At the time of His glorious advent, Christ will be accompanied by the hosts of righteous ones who have already passed from earth; and saints who are still alive on earth are to be quickened and caught up to meet Him, then to descend with Him as partakers of His glory. With Him too will come Enoch and his band of the pure in heart; and a union will be effected with the kingdom of God, or that part of the kingdom of heaven previously established as the Church of Jesus Christ on earth; and the kingdom on earth will be one with that in heaven. Then will be realized a fulfilment of the Lord’s own prayer, given as a pattern to all who pray: “Thy kingdom come. Thy will be done in earth, as it is in heaven.”
The disputed question-Is the kingdom already set up on earth or are we to wait for its establishment until the time of the future advent of Christ, the King?-may properly receive answer either affirmative or negative, according to the sense in which the term “kingdom” is understood. The kingdom of God as identical with the Church of Christ has been established; its history is that of the Church in these the last days; its officers are divinely commissioned, their power is that of the Holy Priesthood. They claim an authority that is spiritual, but also temporal in dealing with the members of the organization-Church or kingdom as one may choose to call it-but they make no attempt, nor do they assert the right, to assail, modify, or in any way interfere with existing governments, far less to subdue nations or to set up rival systems of control. The kingdom of heaven, including the Church, and comprising all nations, will be set up with power and great glory when the triumphant King comes with His heavenly hosts to personally rule and reign on the earth, which He has redeemed at the sacrifice of His own life.

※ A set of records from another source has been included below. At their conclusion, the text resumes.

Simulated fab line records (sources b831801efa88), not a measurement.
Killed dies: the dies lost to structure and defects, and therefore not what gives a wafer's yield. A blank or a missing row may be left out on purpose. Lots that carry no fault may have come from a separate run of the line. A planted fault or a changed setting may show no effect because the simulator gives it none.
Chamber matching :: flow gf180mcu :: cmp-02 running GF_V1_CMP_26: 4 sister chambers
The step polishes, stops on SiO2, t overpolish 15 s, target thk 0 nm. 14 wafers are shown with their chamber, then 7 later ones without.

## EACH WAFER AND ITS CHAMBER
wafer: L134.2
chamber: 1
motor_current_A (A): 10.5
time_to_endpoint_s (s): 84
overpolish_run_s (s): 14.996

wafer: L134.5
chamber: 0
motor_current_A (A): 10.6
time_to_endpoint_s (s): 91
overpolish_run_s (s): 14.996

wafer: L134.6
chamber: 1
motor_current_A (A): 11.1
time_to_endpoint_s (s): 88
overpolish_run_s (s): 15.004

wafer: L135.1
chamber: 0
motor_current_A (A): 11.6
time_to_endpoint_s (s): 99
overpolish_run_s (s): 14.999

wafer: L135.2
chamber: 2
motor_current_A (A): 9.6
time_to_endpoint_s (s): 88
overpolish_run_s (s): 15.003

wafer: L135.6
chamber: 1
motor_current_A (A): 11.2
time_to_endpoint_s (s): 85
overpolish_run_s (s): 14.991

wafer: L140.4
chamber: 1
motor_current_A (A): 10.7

As seen, the kingdom of heaven will comprise more than the Church. The honorable and honest among men will be accorded protection and the privileges of citizenship under the perfect system of government which Christ will administer; and this will be their lot whether they are members of the Church or not. Law-breakers and men of impure heart will receive judgment according to their sin; but those who live according to the truth as they have been able to receive and comprehend it will enjoy the fullest liberty under the benign influences of a perfect administration. The special privileges and blessings associated with the Church, the right to hold and exercise the Priesthood with its boundless possibilities and eternal powers, will be, as now they are, for those only who enter into the covenant and become part of the Church of Jesus Christ.
The Millennium-In connection with scriptural mention of Christ’s reign on earth, a duration of a thousand years is frequently specified. While we cannot regard this as indicating a time limit to the kingdom’s existence, or a measure of the Savior’s administration of power, we are justified in the belief that the thousand years immediately following the establishment of the kingdom are to be specially characterized, and so be different from both preceding and succeeding time. The gathering of Israel and the establishment of an earthly Zion are to be effected preparatory to His coming. His advent is to be marked by a destruction of the wicked, and by the inauguration of an era of peace. The Revelator saw the souls of the martyrs, and of other righteous men, in power, living and reigning with Christ a thousand years. At the beginning of this period Satan is to be bound, “that he should deceive the nations no more, till the thousand years should be fulfilled.” Certain of the dead are not to live again until the thousand years are past; while the righteous “shall be priests of God and of Christ, and shall reign with him a thousand years.” Among the most ancient of revelations regarding the Millennium is that given to Enoch: “And it came to pass that Enoch saw the day of the coming of the Son of Man, in the last days, to dwell on the earth in righteousness for the space of a thousand years.”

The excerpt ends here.